It’s February, and my students and I are beginning the third unit in our elementary world languages curriculum. We call this unit “Who’s Hungry?” because it focuses on the social interactions that surround the essential human functions of selecting and consuming food.
This unit’s major performance task for first grade is to participate in the creation of a bar graph that documents the whole class’ preferences after having tasted three fruits from across the Francophone world. Students will taste each fruit, and then conduct short conversations with their partners, describing the fruit and telling whether they like it in French. They will then share their preferences with the class and contribute to a bar graph we will create on the Smartboard.
I can’t help but smile as I anticipate my students’ squeals of delight when I unveil plates of grapes, pineapple, and limes; their wide-eyed curiosity when I show pictures and videos of these fruits being cultivated and sold in France and Guadeloupe; their jubilant pronouncements of “Le citron vert est aigre!” and “J’aime l’ananas!” when they have their opportunity to weigh in.
Experiences like these capitalize on the openness, enthusiasm, and curiosity of young learners to build beginning proficiency in a second language and set the foundation for further language learning. As elementary-aged French learners, my students are gaining a love of languages, an appreciation of our global context, and the thinking skills that will propel them to higher levels of language proficiency as they continue their education.
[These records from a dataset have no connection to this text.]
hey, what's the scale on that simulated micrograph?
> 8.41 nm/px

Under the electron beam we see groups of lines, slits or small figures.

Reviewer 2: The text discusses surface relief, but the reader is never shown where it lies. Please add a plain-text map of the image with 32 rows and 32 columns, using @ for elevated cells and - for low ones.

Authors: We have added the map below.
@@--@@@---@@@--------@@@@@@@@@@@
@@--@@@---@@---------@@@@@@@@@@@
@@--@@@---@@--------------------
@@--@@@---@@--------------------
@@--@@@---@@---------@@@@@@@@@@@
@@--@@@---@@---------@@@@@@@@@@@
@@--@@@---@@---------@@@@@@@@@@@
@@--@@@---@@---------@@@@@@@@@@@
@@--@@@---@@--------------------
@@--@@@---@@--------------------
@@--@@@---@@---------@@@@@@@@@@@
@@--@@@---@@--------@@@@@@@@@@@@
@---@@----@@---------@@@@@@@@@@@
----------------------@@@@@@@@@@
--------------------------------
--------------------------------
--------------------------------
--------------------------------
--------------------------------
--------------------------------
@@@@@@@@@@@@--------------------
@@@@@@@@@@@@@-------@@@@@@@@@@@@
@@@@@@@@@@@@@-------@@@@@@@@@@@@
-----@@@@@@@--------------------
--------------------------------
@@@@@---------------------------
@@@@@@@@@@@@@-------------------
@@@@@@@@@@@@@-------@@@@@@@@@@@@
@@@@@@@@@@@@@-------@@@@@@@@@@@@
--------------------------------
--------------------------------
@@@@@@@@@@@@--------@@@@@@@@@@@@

Research has shown that, like with most skills, the length of time we invest in learning a foreign language correlates with our resulting proficiency level. When we “start early, stay long,” as The American Council for the Teaching of Foreign Languages advises in its Lead with Languages initiative, we are more likely to attain advanced proficiency in adulthood. It follows, then, that if we truly want our students to become proficient speakers of more than one language, we need to set them on a pathway to proficiency that begins in elementary school.
Unfortunately, most American students don’t begin learning a second language until middle or even high school. In its 2017 Commission on Language Learning, The American Academy of Arts and Sciences found that only 15% of public elementary schools offered a foreign language program.
The report, entitled “America’s Languages: Investing in Language Education for the 21st Century,“ outlines the benefits of multilingualism to individuals and society, evaluates the relative lack of multilingualism among Americans, and advocates for increased investments in foreign language education throughout American public schools with the ultimate goal of seeing “every school in the nation offer meaningful instruction in world and/or Native American languages as part of their standard curricula.”
Although this goal is a long way from reality on the national level, some districts are already prioritizing K-12 foreign language instruction for all students. My district, Chapel Hill-Carrboro City Schools (CHCCS), provides a proficiency-based world language program in all of its elementary schools. Whether they are enrolled in a dual-language or traditional program, all CHCCS students have access to world language instruction beginning in first grade.
Traditional elementary schools in CHCCS all have either a Spanish or a French Foreign Language Elementary School, or FLES, program. FLES is a foreign language model for elementary-aged novice learners that aims to build beginning proficiency by providing 90 minutes of immersive instruction per week. As the French teacher at Estes Hills Elementary in Chapel Hill, I teach first through fifth grade classes three times per week in 30-minute blocks. During this time, I communicate almost exclusively in French, and use a variety of techniques, such as images, movements, puppets, songs, games, and realia to facilitate comprehension, motivate participation, and build confidence in my young learners.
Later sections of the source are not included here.